(This post is backhauled from July 2007 but still dedicated to the late, great Dave Rossi.)
Many years ago I was sitting with my friend, Dave, in a bar in Cambridge when he looked across the room at a pretty young lady and said, “I’d like to ask her out, but it’s no use.”
“What makes you say that?” I asked. This was a guy with a 150 IQ who had spent the summer before business school being a cowboy on a Texas ranch.
“Well, she’s a 7 and I’m only a 5.”
“Come again?” I asked.
“It’s dating by the numbers,” Dave said.
“Tell me more.”
David then proceeded to spin the most elaborate theory of numerical dating that I had ever heard. I don’t remember all the details, but here’s the gist. Suppose a guy is a “5.” (I can’t begin to explain the criteria, but you know one when you see one.) According to Dave, men typically add 1 to their score, sometimes 2, and so do women. It’s ego and self-deception. In any event, a 5 male is pretty convinced he’s a 6.

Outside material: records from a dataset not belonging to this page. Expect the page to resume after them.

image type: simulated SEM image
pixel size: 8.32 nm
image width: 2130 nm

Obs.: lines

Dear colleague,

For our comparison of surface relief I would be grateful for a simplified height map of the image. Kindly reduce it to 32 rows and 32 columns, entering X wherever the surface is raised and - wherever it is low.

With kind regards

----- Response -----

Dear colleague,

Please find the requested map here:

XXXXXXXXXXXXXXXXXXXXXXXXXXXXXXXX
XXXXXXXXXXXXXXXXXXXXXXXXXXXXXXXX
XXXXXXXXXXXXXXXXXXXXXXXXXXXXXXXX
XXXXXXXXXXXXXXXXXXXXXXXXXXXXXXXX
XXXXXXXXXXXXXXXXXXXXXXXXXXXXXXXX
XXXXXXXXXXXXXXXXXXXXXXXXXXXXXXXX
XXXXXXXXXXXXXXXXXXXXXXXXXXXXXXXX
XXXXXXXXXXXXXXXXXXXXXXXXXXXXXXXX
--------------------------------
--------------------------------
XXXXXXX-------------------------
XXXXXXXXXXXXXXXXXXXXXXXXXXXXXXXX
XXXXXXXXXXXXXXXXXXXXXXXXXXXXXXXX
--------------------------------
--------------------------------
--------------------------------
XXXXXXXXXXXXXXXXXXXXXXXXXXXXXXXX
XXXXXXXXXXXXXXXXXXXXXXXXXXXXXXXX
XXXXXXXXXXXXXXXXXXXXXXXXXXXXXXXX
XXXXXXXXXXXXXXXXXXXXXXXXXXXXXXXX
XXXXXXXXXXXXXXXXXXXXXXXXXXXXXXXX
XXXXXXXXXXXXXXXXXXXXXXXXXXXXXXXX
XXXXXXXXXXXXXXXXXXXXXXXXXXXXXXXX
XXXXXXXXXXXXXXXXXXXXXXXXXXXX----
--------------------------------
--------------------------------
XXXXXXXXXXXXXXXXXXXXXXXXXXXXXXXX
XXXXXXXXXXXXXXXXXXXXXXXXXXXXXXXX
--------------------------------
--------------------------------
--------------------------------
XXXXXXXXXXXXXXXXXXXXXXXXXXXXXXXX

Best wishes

But, according to Dave’s theory, everyone wants a date who is one better than he is. So, and here’s the true problem with dating by the numbers, according to Dave: A 5 guy thinks he’s a 6 and therefore wants a 7, but the 7 gal thinks she’s an 8. So, you end up with “real 5” guys chasing “deceived 8 gals.” Or vice versa (though mostly not). Perhaps you’ve been there, done that.
Now (still a year or two from meeting my lovely future wife) I’m panicked. “Is there any way to raise your score?” I asked.
“Sure.” he said. “Money.” Rich guys get 1 added, and super-rich get 2 or 3. So a super-rich 5 becomes a 7 or 8 in the eyes of others.
At that point, staring in the face of two years of business school loans, I asked meekly, “Anything else?”
“Of course,” said David. “Height. A tall guy gets 2 and sometimes 3 points added.”
“Are you sure,” I asked? “That much?”
“Positive,” responded 5’7 ½” Dave to 5’8” Eric. “Height is better than money. Height is the best.”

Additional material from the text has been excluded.